Quasinormal modes of a massless Dirac field in de Rham-Gabadadze-Tolley massive gravity

TL;DR

This paper studies the quasinormal modes of a massless Dirac field around black holes in de Rham-Gabadadze-Tolley massive gravity, revealing how graviton mass parameters influence mode damping and potential shape.

Contribution

It introduces a detailed analysis of Dirac quasinormal modes in dRGT massive gravity, highlighting the impact of graviton mass on mode behavior and potential structure.

Findings

Quasinormal mode frequencies depend on graviton mass parameters.

Higher potentials lead to stronger damping of modes.
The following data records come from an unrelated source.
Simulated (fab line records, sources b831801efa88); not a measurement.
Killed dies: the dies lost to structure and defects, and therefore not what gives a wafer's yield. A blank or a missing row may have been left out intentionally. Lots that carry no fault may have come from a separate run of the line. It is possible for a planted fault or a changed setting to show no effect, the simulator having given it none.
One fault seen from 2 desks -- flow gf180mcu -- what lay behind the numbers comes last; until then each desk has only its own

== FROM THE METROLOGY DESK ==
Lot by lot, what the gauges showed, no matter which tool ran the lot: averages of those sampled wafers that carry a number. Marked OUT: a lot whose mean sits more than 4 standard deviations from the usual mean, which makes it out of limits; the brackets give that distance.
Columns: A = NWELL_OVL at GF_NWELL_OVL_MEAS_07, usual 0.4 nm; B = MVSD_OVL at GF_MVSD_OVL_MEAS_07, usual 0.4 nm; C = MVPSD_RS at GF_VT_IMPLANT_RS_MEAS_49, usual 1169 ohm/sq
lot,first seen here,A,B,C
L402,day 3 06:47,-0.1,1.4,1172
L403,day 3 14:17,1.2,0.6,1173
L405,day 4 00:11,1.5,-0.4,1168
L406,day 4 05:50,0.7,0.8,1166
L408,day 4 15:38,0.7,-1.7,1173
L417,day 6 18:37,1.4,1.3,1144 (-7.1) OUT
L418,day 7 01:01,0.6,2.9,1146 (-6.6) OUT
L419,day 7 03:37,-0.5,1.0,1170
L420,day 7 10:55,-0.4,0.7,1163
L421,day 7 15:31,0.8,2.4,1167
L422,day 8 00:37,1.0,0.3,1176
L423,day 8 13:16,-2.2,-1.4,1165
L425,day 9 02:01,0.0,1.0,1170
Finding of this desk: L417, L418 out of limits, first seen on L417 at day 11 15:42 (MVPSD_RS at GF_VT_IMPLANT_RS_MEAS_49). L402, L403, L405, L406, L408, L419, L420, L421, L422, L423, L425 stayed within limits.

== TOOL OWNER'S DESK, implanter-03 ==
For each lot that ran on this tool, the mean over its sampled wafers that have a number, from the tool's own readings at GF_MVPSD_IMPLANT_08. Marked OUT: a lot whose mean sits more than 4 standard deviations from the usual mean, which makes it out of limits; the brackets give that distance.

Results are consistent with the Schwarzschild-de Sitter case.

Abstract

The quasinormal modes of a massless Dirac field in the de Rham-Gabadadze-Tolley (dRGT) massive gravity theory with asymptotically de Sitter spacetime are investigated using the Wentzel- Kramers-Brillouin (WKB) approximation. The effective potential for the massless Dirac field due to the dRGT black hole is derived. It is found that the shape of the potential depends crucially on the structure of the graviton mass and the behavior of the quasinormal modes is controlled by the graviton mass parameters. Higher potentials give stronger damping of the quasinormal modes. We compare our results to the Schwarzschild-de Sitter case. Our numerical calculations are checked using Pad$\acute{e}$ approximation and found that the quasinormal mode frequencies converge to ones with reasonable accuracy.